Fed, Administration React to Crisis

Washington is ratcheting up its activist response to a liquidity crisis that shows no signs of peaking. The Federal Reserve Board has adopted in rapid-fire order a series of monetary policy changes that would have been unimaginable before the current emergency. Simultaneously, the Treasury Department and the other financial regulators have wound up a seven-month effort to rewrite mortgage lending and securitization rules to make sure the missteps that created the current crisis are not repeated. A lot of laissez faire ideology is going up in smoke.

New Regulations Ahead

Treasury Secretary Henry Paulson unveiled recommendations from the President’s Working Group on Financial Markets on how to avoid similar crises in the future. The Working Group may not be the best-known Washington organization, but it has been activated to do this kind of thing before; in fact, President Ronald Reagan created the group in the aftermath of the “Black Monday” market crisis in 1987. The Treasury Secretary, Fed Chairman, and heads of the Securities and Exchange Commission and the Commodities Futures Trading Corporation constitute the Working Group.

According to Paulson’s summary, most segments of the financial markets can look forward to a bit more scrutiny by their respective regulators. As he put it:

“Mortgage brokers will be held to strong national licensing and enforcement standards. There will be stricter safeguards against fraud, and full and clear disclosure to borrowers about home loan terms, including long-term affordability.

“Credit rating agencies will clearly differentiate structured product ratings from ratings for corporate and municipal securities. They will also disclose reviews performed on asset originators, and strengthen data integrity, models and assumptions.

“Issuers of mortgage-backed securities will disclose the level and scope of due diligence performed on underlying assets, disclose more granular information regarding underlying credits. And, if issuers have shopped for ratings, disclose the what and why of that as well.”

As for financial institutions, they “must identify and address any weaknesses in risk management practices, especially those revealed by the current turmoil,” Paulsen warned. “This means enhancing internal risk measurement and reporting systems, a robust valuation of instruments and exposures, and aggregation of exposures across business lines. It also means more comprehensive disclosure of fair value estimates for complex and illiquid instruments, and of credit or liquidity enhancements provided to off-balance sheet commitments, such as conduits and SIVs.”

Oh yes, and one more thing: cut dividends. “We are encouraging financial institutions to continue to strengthen balance sheets by raising capital and revisiting dividend policies; we need these institutions to continue to lend and facilitate economic growth,” Paulson declared.

The Fed was forced into a series of emergency actions by the fact that repeatedly lowering the fed funds rate was not having the desired effect. Despite achieving low rates throughout the market, the Fed had to face the fact that some borrowers — and some types of collateral — were effectively shut out. The central bank’s response needed to be tailored to those borrowers’ needs.

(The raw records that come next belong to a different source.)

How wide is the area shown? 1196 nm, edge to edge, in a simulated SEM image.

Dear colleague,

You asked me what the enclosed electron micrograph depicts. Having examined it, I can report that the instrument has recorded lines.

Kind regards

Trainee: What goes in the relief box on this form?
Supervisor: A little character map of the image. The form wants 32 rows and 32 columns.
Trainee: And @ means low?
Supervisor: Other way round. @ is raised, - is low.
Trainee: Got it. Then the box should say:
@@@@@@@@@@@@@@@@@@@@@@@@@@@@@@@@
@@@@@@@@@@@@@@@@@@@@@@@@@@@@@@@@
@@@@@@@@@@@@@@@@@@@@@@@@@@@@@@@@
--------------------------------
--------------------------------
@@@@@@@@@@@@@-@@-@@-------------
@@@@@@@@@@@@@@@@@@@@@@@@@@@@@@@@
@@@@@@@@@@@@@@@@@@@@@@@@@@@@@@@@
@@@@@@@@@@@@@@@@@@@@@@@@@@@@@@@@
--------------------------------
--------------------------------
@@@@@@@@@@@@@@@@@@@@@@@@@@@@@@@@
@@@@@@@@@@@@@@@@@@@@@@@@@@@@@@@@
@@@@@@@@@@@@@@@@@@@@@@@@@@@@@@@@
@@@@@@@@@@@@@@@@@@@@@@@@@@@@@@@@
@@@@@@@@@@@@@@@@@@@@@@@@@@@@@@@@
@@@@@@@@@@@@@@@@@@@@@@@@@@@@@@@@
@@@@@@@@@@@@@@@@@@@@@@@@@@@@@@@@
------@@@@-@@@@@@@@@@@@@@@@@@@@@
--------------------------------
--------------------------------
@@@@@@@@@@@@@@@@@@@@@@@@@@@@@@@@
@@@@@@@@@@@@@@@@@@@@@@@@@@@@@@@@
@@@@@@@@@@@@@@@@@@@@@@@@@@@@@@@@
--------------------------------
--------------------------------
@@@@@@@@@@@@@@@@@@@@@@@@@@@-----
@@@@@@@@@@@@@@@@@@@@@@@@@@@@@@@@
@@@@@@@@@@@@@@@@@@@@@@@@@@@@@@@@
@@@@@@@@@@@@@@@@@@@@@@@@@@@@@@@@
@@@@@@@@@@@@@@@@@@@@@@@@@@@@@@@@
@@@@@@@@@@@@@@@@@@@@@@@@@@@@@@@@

Back in December, the Fed reacted by implementing a term auction facility designed to allow borrowers to obtain term credit in addition to the Fed’s traditional overnight credit sources. Auction amounts were set at $20 billion and loans were fully collateralized. This facility has helped, but apparently not enough to stem the crisis.

In the next step, taken a week ago, the Fed increased the amounts available through the term lending facility to $100 billion and promised to continue to maintain the program for at least six more months. The Fed also initiated a $100 billion series of term repurchase transactions that can be secured by Treasury securities, agency debt, or agency mortgage-backed securities.

When these actions turned out to be too weak — some media sources were predicting that Fannie Mae might need a bailout — the Fed went all-out. It announced creation of a new Term Securities Lending Facility (TSLF) that will lend up to $200 billion of Treasury securities to primary dealers for a term of 28 days. This debt can be secured by federal agency debt, federal agency residential mortgage-backed securities, and AAA/Aaa-rated private-label residential mortgage backed securities. Overseas central banks also acted in concert with the Fed.

This program “is intended to promote liquidity in the financing markets for Treasury and other collateral and thus to foster the functioning of financial markets more generally,” the Fed declared. The markets responded with exuberance — for one day, at least.

The Fed’s actions effectively make troubled mortgage-backed securities more attractive by allowing their use as collateral for borrowing Treasury securities. If all goes as planned, the troubled securities’ prices will go up, enhanced liquidity will drive mortgage rates lower, and the markets will return to a more normal state of liquidity.

Of course, if all had gone as planned, the Fed’s earlier efforts would have been enough to turn around the markets. The Fed has carefully structured its latest program to avoid actually buying mortgage-backed securities — a step it resists because it would look too much like an outright bailout for Fannie Mae and Freddie Mac. However, if conditions deteriorate further, pressure on the Fed to actually acquire mortgage-backed debt will likely increase.

But that’s a worry for another day. Right now, all eyes are focused on the immediate question — how big a rate cut the Open Market Committee will authorize at its March 18 meeting.